Lazy Loading, Smart Caching: The lazyget Crate
Welcome to the lazyget guide! If you’ve ever found yourself re-downloading the same huge asset over and over,
or copy-pasting fragile caching code between projects, you’re in the right place.
lazyget is a tiny but mighty Rust crate that solves a big problem: how to fetch an artifact (file, binary,
dataset – anything) once, cache it locally, and never worry about it again.
It does one thing and does it well: given a cache directory and an artifact identifier, it will either return the existing cached path, or run your custom fetch logic exactly once, store the result, and give you back the path – all with atomic updates and automatic cleanup on failure.
Let’s dive in.
What Problem Does lazyget Solve?
Imagine you’re writing a CLI tool that needs a large AI model file, a game engine that downloads asset packs, or a build script that pulls a specific toolchain. You want:
- No redundant downloads – if the artifact is already on disk, just use it.

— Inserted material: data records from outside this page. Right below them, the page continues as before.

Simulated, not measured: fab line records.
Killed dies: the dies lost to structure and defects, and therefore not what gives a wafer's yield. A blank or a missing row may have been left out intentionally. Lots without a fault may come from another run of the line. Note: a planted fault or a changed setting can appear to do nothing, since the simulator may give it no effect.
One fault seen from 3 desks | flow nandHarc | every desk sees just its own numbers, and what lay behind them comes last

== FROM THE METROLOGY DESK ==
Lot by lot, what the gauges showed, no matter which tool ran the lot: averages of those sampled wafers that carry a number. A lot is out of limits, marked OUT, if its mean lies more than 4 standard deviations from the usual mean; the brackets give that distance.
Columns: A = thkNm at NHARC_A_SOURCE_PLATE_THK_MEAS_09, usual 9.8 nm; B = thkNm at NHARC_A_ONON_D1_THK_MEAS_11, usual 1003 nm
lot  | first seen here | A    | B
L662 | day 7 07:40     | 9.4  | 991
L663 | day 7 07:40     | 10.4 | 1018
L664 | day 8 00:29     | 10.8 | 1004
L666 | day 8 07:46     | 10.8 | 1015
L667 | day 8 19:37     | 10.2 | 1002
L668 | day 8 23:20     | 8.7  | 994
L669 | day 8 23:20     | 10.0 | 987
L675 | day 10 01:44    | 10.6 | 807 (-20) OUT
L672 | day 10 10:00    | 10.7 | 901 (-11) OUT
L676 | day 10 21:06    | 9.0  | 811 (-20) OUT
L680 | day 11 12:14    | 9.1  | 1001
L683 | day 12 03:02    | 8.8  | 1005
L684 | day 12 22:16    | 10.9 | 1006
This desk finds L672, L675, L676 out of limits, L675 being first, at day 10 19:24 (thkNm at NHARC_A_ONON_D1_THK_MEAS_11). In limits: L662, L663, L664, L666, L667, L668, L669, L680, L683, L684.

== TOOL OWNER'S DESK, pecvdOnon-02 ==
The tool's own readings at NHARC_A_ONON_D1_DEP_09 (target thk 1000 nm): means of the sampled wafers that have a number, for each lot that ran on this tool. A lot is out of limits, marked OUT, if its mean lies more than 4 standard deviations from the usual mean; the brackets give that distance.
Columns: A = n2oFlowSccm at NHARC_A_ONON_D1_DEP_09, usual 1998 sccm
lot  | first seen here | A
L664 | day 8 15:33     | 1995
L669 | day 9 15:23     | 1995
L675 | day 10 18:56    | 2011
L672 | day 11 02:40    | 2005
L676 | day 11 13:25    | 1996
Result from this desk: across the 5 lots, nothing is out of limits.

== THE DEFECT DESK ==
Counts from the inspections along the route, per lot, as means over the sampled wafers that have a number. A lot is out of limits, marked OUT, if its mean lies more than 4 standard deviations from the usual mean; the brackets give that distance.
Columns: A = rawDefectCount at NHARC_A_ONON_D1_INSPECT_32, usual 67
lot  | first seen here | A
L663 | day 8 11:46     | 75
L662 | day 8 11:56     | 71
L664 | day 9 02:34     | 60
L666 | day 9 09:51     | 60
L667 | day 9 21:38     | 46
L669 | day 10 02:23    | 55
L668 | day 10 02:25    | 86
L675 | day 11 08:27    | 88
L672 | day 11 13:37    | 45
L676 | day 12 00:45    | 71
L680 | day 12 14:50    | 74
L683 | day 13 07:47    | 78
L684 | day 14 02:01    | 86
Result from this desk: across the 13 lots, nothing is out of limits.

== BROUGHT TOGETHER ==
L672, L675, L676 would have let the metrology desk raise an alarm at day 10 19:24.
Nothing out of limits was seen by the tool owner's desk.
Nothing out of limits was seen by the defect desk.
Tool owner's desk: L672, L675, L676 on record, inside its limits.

- No stale caches – sometimes you must refresh the artifact.
- No half‑written files – if the download fails, the old (or partial) version should never be used.
- No boilerplate – you shouldn’t have to write temp directory dances and error handling every time.
lazyget handles all of that for you. You just tell it how to fetch the artifact (a closure or async
function), and it takes care of the rest.
Quick Start
Add lazyget to your Cargo.toml:
cargo add lazyget
If you need asynchronous support (using tokio), enable the async feature:
cargo add lazyget --features async
Synchronous Example
#![allow(unused)]
fn main() {
use lazyget::{fetch, make_id};
use std::fs;
use std::path::Path;
// Where to store cached artifacts (here: system cache directory)
let cache_dir = dirs::cache_dir().unwrap().join("my-app");
// A stable ID for your artifact – can be based on URL and commit hash
let id = make_id("https://github.com/example/model", Some("v1.2.3"));
let artifact_path = fetch(&cache_dir, &id, |temp_dir: &Path| {
// This closure runs only when the artifact is NOT already cached.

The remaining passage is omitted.